________________________________________________________________________________________________
Upcoming Events
as of March 30, 2001
(ALL EVENTS SUBJECT TO CHANGE.)
BOX OFFICE (212) 475-7710 ~ www.lamama.org
9/12 to 9/17, Annex Theater
"Night Behind the Windows" by Janie Geiser uses the elliptical story of an unknown woman's death to create an atmospheric world where the border between life and death is blurred. Geiser is an intriguing visual, performance and film artist and one of the most important voices in experimental puppet theater today. An evocative mix of film, live action and music. Part of the Henson International Festival of Puppet Theater. (Special schedule and ticket prices: 9/12-15 at 8:00, 9/16 at 3:30 and 8:00, 9/17 at 3:30, $25-20.)
9/12 to 9/23, Annex Theater
"Theater of Light" by Rudi Stern, who in the '60s, with his partner Jackie Cassen, created psychadelic celebrations for Timothy Leary, designed workships for Joseph Chaikin and collaborated with The Doors, The Rascals and Stravinsky. A projected light composition with over 5,000 handpainted images. Time Out called it a "beautiful and hypnotic visual fantasia." Part of the Henson International Festival of Puppet Theater. (Special schedule and prices: 10:00 pm 9/12-16, 19-23, $20-15. )
9/13 to 9/24, First Floor Theater
"Theater of the Ears," a radiophonic play performed by an electronic puppet, with a collage of texts by Valère Novarina, France's leading avant-garde playwright. Developed at Cal Arts by an international team including directors Zaven Paré and Allen S. Weiss, puppeteer Mark Sussman and radio artist Gregory Whitehead, it proposes a new means of integrating live and technological performance. Part of the Henson International Festival of Puppet Theater. (Special schedule and prices: 9/13-16, 20-23 at 7:30, 9/17 and 24 at 3:00, $20-15.)

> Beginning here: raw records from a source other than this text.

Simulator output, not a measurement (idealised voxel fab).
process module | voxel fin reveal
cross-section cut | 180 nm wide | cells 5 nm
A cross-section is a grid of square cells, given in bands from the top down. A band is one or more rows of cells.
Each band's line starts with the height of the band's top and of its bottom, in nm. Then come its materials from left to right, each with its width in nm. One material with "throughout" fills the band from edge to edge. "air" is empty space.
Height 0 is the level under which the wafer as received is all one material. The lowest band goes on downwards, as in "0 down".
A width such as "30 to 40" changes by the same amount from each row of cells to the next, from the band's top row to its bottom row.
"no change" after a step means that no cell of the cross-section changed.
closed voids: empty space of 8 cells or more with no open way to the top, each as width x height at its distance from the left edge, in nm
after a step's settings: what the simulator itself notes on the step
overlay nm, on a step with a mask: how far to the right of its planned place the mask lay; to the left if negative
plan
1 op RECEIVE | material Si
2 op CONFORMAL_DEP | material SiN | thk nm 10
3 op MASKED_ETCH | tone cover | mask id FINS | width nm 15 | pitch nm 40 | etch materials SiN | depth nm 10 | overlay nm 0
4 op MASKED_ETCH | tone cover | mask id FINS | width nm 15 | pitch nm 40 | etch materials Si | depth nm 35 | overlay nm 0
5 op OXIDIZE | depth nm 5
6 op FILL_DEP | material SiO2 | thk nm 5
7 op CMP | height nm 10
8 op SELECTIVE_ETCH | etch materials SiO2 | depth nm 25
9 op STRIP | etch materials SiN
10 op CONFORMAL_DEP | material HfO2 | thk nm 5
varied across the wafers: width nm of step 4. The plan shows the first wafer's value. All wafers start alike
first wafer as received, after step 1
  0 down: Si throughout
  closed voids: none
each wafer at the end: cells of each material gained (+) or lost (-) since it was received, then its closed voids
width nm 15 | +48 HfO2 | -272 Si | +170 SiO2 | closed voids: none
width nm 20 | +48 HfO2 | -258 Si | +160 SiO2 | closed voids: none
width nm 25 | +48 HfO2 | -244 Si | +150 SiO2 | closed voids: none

9/19 to 9/24, Annex Theater
Puppetsweat, a theater collective from New Haven, in two shadow puppet presentations: "Three Tales by Poe" and "Der Signal." The first is a shadow puppet rendition of Poe's classic tales with a powerful, graphic interweaving of inages and sound. The second, based on a 19th century Russian story, is a dramatic oratorio of bravery and sacrifice. Part of the Henson International Festival of Puppet Theater. (Special schedule and prices: 9/19-22 at 8:00, 9/23 at 3:30 and 8:00, 9/24 at 3:30, $25-20.)
9/25 to 10/1, The Club
"Opera Burlesque," a variety show of classical music artists assembled by opera wranglers Desiree Vasquez and John Kolody.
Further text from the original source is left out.